Boxes lay upon the floor of my new room, packed to the brim with pieces of my life. Books, postcards, childhood figurines: they all have a place, even though I haven’t figured out where that place is. They exist as physical representations of who I am or who I’ve been, along with who I want to be. Some make me happy; others fill me with a heavy sadness. None of them are burdens. As I’ve moved throughout the years, I’ve learned what I really want to hang onto. I recognise the objects as pieces of myself I can, and will, carry. I’ve let go of what I can’t, or refuse, to bear.
I have a lot of growing up left to do, but I feel a beginning step is knowing how to let go of what burdens me. At times, it’s a struggle–letting go is only half of the battle; the other half comes from accepting the decision. I’ve thrown away documents and objects that no longer pertain to my life. They were unnecessary in one key critical way: they no longer fit me. I held on to so much for so long, unable to come to terms with the fact that I no longer needed these things. For two years, I kept my over-sized, four sizes too big, clothing. Because what if something happened and I needed them again? What if I wasn’t strong enough to keep with the routine I’d adapted? What if I was still that girl?

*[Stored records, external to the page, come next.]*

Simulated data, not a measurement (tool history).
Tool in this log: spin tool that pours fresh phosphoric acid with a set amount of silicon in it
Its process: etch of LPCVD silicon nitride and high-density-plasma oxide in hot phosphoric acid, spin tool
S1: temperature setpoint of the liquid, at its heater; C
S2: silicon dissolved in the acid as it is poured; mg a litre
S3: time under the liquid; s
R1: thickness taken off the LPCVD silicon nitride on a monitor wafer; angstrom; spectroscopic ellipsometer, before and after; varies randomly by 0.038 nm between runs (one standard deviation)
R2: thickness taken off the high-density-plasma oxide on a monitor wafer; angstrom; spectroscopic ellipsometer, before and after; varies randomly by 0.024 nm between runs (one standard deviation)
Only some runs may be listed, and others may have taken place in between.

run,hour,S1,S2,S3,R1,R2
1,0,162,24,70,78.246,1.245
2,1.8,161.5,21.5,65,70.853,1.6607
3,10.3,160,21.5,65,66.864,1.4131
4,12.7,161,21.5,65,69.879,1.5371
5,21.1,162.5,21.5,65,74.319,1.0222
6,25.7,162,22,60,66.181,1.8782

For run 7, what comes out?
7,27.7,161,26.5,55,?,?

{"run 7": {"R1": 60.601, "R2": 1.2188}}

When I finally donated them, it was like releasing a bit of my past I hadn’t realised was holding on to me. I hadn’t realised I was still letting it define me, shape me. It took a while, but I finally accepted my strength. I finally accepted that I didn’t need to keep these pieces. I can remember them and learn from them, but I don’t need to carry them.
What a liberation: realising that I choose what I carry. It seems simple, but it means so much to me. It means that I don’t need to sit back and hold onto the parts of me that I know longer require. It means that I shape the weight upon my shoulders; I don’t let it define me or grow into a raging beast that I cannot control. I can choose what I let go of. So, I got rid of them. I continue to get rid of them. I throw away the scraps of paper. I keep the unicorn poster my mother gave me when I was a girl, even though I don’t particularly like unicorns. I choose my burdens. I carry what I will.
This principle applies to people. Some must fade. Some must go in order to preserve the good that we had. Some grow distant. I’ve learned how to say goodbye. I’ve learned how to accept endings. I’ve written quite a few in my day. I remember the past, I reflect on the memories, but I refuse to carry them anymore. They are a weight I will not carry, not because I can’t, but because I won’t.
And then there’s you. I carry you. I carry you in my heart, in my thoughts. I can’t figure out what you are, yet.
That’s a lie. I know what you are. I know that you’re a heaviness I should not carry. That I should let you go. But, I’m not ready to. I’m having the hardest time accepting this. So I carry you. I carry you with me everywhere. Some day, I will learn to let you go. I will learn how to accept the refusal of this burden. But, it will be on my terms.
You’re packed away safely, waiting to see whether I continue to let you out of the box and place you upon my shelves or counter-tops, or whether I finally release you upon the universe–free of my shoulder blades.